Panos: That’s correct. I felt that the Internet, even back in the late 90s when I first got the idea for Sonicbids, I thought that it created and had this perfect environment to bridge those inefficiency and bring formerly disconnected people together. eBay at the time, as well as other so-called marketplaces, were proving that to be true. So the initial vision for Sonicbids, to some degree, a bit of a blend between a Monster.com and an eBay of sorts, but for people who were looking for gigs.

Andrew: And the book, of course, is ‘Blur’ by Stan Davis and Christopher Meyer. April, who pre-interviewed you, asked you what books you recommend and that’s one of them. We’ll get to the second one later in the interview. She also asked you in the pre-interview, “What’s the first step that you took?” And you said, “I tried to raise money.” How did that go for you?

Interviewee: Terribly. Thankfully. This was, again, spring of 2000. For those of us who’ve been around for a while, that was the end of the first wave of .com bubble. There are a whole lot of companies that people would not even recognize but were household names at the time, like the globe.com and a bunch of others like cosmo.com that was almost like a precursor to Netflix. It’s kind of funny how a lot of these ideas that actually ended up becoming very successful ten years later kind of imploded with the end of that first wave. But I remember going around to people with my business plan, knocking on a lot of doors, knocking a lot of VC doors, and I got rejection after rejection after rejection.

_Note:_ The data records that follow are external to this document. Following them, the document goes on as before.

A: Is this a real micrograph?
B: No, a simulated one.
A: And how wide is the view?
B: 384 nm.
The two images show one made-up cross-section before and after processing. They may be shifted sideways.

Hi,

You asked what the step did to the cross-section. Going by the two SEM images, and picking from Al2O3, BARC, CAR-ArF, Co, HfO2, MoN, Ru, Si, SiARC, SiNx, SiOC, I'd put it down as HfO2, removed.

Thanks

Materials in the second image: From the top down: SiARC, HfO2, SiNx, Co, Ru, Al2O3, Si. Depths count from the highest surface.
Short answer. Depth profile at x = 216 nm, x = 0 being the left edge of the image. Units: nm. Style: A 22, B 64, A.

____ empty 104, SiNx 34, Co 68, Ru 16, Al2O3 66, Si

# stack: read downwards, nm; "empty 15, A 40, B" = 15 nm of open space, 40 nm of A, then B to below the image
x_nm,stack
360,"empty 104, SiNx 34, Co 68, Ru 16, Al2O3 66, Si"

The attitude was certainly, “Gee, man, did you get the memo? Nobody’s really starting online businesses in April, May, June of 2000? Forget it. Why are you even bothering to do it?” But to be frank with you, that rejection fueled me, and to some degree prepared me – I hate to say it – for a lifetime of rejection. One of the often unsaid things about running a business is that you actually get rejected a lot more than you get accepted. That’s just part of life as an entrepreneur, but you just dust yourself off and try again, as the saying goes.

Andrew: Why did it fuel you? Why didn’t you say, “Hey, these guys aren’t buying it,” and get in your own head about it, and say, “Maybe it’s just me. I’m a failure. Maybe it’s me, I picked the wrong time.” We’re going to talk later on, I think in this interview, I hope, about the inner game of entrepreneurship. Maybe we can touch on it now. What was going on in your head, and then why didn’t you give up and give in to it?

Panos: To paraphrase The Blues Brothers, I had a vision from God, you know? I mean, it was one of those things. I tell people all the time that, when you have a concept of an idea that you want to pursue, you don’t do it because you think you’re going to become a millionaire or billionaire, or you don’t do it for any other reason other than you are just driven, singularly, by that belief that your idea, your vision, can make the world a teeny better than the one you’ve inherited.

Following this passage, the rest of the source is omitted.